Anonymity and confidentiality
Introduction
Our paramount concern in everything we do will be to respect the anonymity and confidentiality of participants in the research, as well as the commercial confidentiality of the firms for which they work.
If you agree to take part in this study, we guarantee that what you tell us will not be attributed to you or to your organisation in anything we write or say. We will also take great care not to disclose in any way any incidental details that might make you or your organisation identifiable. Our general practice is to audio-record and transcribe interviews, but only if those to whom we speak agree to this. Notes and recordings will never be made public or shared with those not part of the research team, and electronic records will be encrypted and kept only in secure computer systems. We will not seek out any commercially confidential information, and if we inadvertently learn any, we will take the utmost care not to disclose it.
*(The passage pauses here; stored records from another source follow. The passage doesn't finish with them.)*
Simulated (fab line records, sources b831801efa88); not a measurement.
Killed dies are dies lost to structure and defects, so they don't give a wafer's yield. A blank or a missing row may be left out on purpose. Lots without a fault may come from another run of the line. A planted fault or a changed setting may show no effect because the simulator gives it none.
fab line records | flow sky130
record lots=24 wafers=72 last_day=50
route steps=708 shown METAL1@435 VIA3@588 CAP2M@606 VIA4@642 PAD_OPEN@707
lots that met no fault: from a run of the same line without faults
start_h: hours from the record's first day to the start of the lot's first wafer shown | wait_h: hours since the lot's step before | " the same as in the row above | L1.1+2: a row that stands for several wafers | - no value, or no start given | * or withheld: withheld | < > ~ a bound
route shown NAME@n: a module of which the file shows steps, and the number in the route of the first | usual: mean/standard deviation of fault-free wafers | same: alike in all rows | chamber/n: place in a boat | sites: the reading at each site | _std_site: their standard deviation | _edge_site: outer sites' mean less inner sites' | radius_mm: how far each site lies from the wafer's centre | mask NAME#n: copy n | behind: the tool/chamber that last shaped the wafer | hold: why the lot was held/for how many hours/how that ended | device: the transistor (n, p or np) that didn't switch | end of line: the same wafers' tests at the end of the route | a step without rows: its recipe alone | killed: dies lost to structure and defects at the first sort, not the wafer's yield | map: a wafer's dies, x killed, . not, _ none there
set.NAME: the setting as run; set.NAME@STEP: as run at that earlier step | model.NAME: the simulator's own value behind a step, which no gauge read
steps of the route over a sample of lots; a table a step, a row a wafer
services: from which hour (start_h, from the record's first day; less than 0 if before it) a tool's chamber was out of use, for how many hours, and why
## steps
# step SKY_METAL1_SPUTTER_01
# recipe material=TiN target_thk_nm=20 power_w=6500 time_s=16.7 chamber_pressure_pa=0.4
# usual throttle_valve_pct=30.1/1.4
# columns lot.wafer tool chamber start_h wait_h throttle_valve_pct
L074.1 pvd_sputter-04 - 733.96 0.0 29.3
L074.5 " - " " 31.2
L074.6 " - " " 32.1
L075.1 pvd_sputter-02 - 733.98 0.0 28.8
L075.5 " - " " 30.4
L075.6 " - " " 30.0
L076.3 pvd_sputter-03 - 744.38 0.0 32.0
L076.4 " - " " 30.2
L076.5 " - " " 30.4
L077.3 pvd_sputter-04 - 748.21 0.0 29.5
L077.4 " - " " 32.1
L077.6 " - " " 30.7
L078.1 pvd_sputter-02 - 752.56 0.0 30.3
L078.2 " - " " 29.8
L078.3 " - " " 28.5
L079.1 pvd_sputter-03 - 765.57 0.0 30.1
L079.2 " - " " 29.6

The research team has a great deal of experience in conducting research under these conditions of confidentiality. Its leader, Donald MacKenzie, has nearly forty years of experience of research of this kind, including over 600 interviews, some on topics far more sensitive than those we are exploring here (in particular, the design of nuclear weapons systems). At no point in this research has confidentiality ever been breached, and if you choose to participate in this study you can be confident that that will continue to be the case here. We have an informed Consent and Confidentiality Form, which we will happily sign if you wish (although you may simply give us your consent verbally if you prefer). The guarantees given in this form (on anonymity, confidentiality and some other important matters) will hold equally if you give your consent verbally.